Using your greatest fear to attack the little ones is brilliant.
I think I got over my fear of embarrassment a long time ago, as those moments happened quite often. Which is why I laugh a lot and quite loudly.
But I'm certain more fuck-it moments would do well to supress the freak-out moments I have once a week or so.
8.22.06 @ 12:54p
I can't edit the story to fix those fugly unreadable characters, huh? Aw, fuck it.
8.22.06 @ 5:00p
I see nothing fugly/unreadable... maybe it's your browser?

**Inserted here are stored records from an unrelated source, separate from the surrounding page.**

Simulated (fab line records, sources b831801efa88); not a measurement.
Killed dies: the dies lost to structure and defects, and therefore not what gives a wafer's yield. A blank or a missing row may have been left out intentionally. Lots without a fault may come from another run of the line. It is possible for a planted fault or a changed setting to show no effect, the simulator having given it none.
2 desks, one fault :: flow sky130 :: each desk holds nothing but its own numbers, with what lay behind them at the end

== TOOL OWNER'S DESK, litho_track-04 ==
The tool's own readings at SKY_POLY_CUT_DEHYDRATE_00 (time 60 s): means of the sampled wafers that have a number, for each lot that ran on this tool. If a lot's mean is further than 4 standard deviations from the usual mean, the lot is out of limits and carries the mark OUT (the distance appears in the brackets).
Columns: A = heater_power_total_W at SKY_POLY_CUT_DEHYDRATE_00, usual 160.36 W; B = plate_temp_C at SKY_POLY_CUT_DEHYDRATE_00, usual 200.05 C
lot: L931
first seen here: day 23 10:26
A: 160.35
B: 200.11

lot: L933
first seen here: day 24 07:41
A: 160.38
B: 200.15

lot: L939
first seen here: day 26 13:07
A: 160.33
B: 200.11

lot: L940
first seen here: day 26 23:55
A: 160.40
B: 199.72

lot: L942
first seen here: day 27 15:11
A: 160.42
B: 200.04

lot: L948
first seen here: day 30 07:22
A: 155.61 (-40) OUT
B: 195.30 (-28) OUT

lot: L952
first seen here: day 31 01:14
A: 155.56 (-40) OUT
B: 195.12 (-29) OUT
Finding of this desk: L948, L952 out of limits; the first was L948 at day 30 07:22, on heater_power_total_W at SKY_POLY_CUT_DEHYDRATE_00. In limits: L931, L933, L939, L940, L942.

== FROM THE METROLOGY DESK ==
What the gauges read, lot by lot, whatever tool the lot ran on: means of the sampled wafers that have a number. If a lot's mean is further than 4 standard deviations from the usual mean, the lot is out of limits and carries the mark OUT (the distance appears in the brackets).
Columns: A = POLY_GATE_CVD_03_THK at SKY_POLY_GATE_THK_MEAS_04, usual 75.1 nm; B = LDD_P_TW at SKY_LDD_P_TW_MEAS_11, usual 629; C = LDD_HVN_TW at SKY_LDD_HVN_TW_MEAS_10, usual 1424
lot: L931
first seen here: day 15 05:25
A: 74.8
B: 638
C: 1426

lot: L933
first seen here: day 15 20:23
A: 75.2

Anyway, as you say: fuck it! Love the idea of this.
8.22.06 @ 6:53p
Thank you. I have been procrastinating on a cluster of small annoying tasks. I think I am going to tackle one or two, and then perhaps one or two more. And tonight when I go to sleep I am going to feel like I got something done.
8.23.06 @ 5:10a
Fuck-It moments can be pretty darn liberating. I usually forget that during my Oh-Fuck moments, but it'll be pretty handy to invoke. Fun topic!
8.23.06 @ 9:45a
Thanks, Alex - That's a good point. It might be worth thinking about the differences between "fuck it" and "oh fuck" and "fuck this."
8.28.06 @ 5:44a
Fantastic column, Ken. That's how I've done most of the major things in my life. I don't want to think about the results as much as I do about the good feeling going into it. That's the positive part, and the most enjoyable.